As I continue to rest and recover from concussion, I was reminded of these wise and encouraging words from John Ruskin.
There is no music in a rest, but there is the making of music in it. And people are always missing that part of the life-melody; and scrambling on without counting.
In our whole life-melody the music is broken off here and there by 'rests,' and we foolishly think we have come to the end of the tune. God sends a time of forced leisure, sickness, disappointed plans, frustrated efforts, and makes a sudden pause in the choral hymn of our lives, and we lament that our voices must be silent, and our part missing in the music which ever goes up to the ear of the Creator.
How does the musician read the rest? See him beat the time with unvarying count, and catch up the next note true and steady, as if no breaking place had come between.
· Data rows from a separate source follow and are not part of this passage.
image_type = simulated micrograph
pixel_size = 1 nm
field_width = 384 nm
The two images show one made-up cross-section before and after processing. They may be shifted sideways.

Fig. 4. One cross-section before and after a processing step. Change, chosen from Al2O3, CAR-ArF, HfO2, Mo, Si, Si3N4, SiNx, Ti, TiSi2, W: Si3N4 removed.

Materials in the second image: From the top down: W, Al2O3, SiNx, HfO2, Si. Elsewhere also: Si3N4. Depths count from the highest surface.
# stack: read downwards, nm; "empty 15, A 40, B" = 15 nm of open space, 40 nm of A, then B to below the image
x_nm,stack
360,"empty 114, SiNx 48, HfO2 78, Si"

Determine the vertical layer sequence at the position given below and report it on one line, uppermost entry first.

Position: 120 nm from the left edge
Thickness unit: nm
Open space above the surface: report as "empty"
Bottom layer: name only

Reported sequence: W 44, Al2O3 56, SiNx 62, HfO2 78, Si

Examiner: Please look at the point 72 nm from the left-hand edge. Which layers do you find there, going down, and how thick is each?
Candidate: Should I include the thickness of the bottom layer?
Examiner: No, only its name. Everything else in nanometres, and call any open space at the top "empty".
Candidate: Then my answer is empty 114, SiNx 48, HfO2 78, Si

Not without design does God write the music of our lives. But be it ours to learn the tune, and not be dismayed at the 'rests.'
― John Ruskin, writer, teacher, art critic
... and Ruskin on Art
And thinking of Ruskin, I've been finding out more about his art school.
Sketching used to be a commonplace activity. However, the growth of inexpensive photography made it easy to move away from observing via a pencil and for some decades the skill went underground. The recent re-emergent trend of sketchbooking is only a fresh tap into that rich vein of thinking from the past.
That vein runs riot through the pen of Ruskin. In his own personal sketchbooks Ruskin pondered rocks, plants, birds, and landscapes, as well as architectural structures and ornamentation. Among his many accomplishments, in 1871 the illustrious Victorian founded an art school in Oxford, England, for ordinary men and women, not to train as artists but "that they might see greater beauties than they had hitherto seen in nature and in art, and thereby gain more pleasure in life."
Which is exactly the purpose of this blog.
Ruskin's instruction was simple and accessible. According to the Ashmolean Museum in Oxford, Ruskin's method "required the student to master the rudiments of technique—outline, shading, colour—through a carefully directed course of lessons in copying both works of art and natural specimens." He amassed a huge collection of artwork and artifacts from the natural world to use as examples in his lessons.
His teaching model is similar to the one I'm going to use here. Another day I will tell you more about Ruskin's methods and how you can benefit from the rich collection of learning tools he amassed back in the late 1800s.
Journalist Dawn Levesque, commenting on the sensational 2014 exhibition ‘John Ruskin: Artist and Observer,’ explains, "While he was not a professional artist, he sketched as a daily, journalistic exercise. For Ruskin, his drawings and watercolors were restorative. They allowed him to meditate on every facet of the physical world, to scrutinize the smallest details, to assemble data and bolster his knowledge and control of observation. He solely drew to witness and better understand the world around him. ... He stated, 'Nature is painting for us, day after day, pictures of infinite beauty if only we have the eyes to see them.'"
Here are some pages from his sketchbooks that look delightfully fresh and contemporary. Nature studies. Unfinished images with notations on color. The roofs of a town with the walls beneath them indistinct, the real interest in the roof shapes only. An uneven stool quickly sketched with a fountain pen. A quick, deft watercolor of a mountaintop. These could be the work of an Urban Sketcher.
But they are the work of someone seeing ... over a hundred years ago.